Anyone still doubting whether the rural telecom industry really needs to engage in an effective grassroots campaign? This is an excerpt from remarks made by U.S. Senator John McCain at a town hall meeting at the Old Martin County Courthouse, in Inez, Kentucky last Wednesday, April 23:
The modern economy offers new opportunities for communities like Inez. In particular, through access to high-speed Internet services that facilitate interstate commerce, drive innovation, and promote educational achievements, there is the potential to change lives. These kinds of transformations of our way of life require the infrastructure of modern communication, and government has a role to play in assuring every community in America can develop that infrastructure. This country has a long history of ensuring that rural areas have the same access to communication technology as other places. In 1934, Congress mandated that every American, regardless of where they lived, receive basic telephone service at approximately the same rate, and established the universal service fund to provide Americans with that service. Unfortunately, in a tale that is too familiar, the program became a breeding ground for waste, corruption, an d grossly inefficient spending.
We need to widely reform the way we do business in Washington; to end wasteful spending that does little if anything to meet government's obligations to the American people. Government should accurately identify areas where the market truly is not working and provide companies that are willing to build the information infrastructure to serve these areas incentives like tax reductions and more generous depreciation.

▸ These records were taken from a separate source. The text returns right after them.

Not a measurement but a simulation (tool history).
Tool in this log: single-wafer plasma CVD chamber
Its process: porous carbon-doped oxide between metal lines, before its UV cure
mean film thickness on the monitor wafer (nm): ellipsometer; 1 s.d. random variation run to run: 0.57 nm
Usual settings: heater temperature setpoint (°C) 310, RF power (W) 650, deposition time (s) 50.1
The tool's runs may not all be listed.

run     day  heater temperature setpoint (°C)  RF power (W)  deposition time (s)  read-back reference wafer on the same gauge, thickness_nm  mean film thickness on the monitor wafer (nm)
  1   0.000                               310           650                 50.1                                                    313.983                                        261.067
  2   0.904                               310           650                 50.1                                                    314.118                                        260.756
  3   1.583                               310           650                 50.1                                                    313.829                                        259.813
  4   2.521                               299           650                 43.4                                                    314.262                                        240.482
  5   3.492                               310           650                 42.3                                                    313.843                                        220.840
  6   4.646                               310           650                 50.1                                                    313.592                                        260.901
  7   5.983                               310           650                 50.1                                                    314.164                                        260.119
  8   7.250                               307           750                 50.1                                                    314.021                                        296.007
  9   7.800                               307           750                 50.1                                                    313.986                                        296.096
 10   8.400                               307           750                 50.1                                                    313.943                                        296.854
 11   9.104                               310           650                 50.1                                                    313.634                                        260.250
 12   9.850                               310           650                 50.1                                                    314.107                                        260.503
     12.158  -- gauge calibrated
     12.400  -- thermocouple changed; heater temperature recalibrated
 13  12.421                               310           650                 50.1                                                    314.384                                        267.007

I think we should establish a "People Connect Program" that rewards companies that offer high-speed Internet access services to underserved, low-income customers by allowing these companies to write off the cost of this service. The government should enlist the help of private/public partnerships to devise creative and successful solutions to the lack of access to information technology. In many places, cities and towns are working with businesses that have experience providing high-speed Internet services to share the cost of building and improving that service. Where companies are unwilling to build information infrastructure, the federal government can support towns through government-backed loans or by issuing bonds with a low interest rate.
An aggressive effort to knit together all of the United States with 21st century information networks will make location less of a factor in the potential for economic success. Instead, the prime determinant will be the skills, energy, imagination, and persistence of Americans -- attributes that have traditionally been in great supply in America, and certainly exist here, where people have always prided themselves on hard work and self-reliance.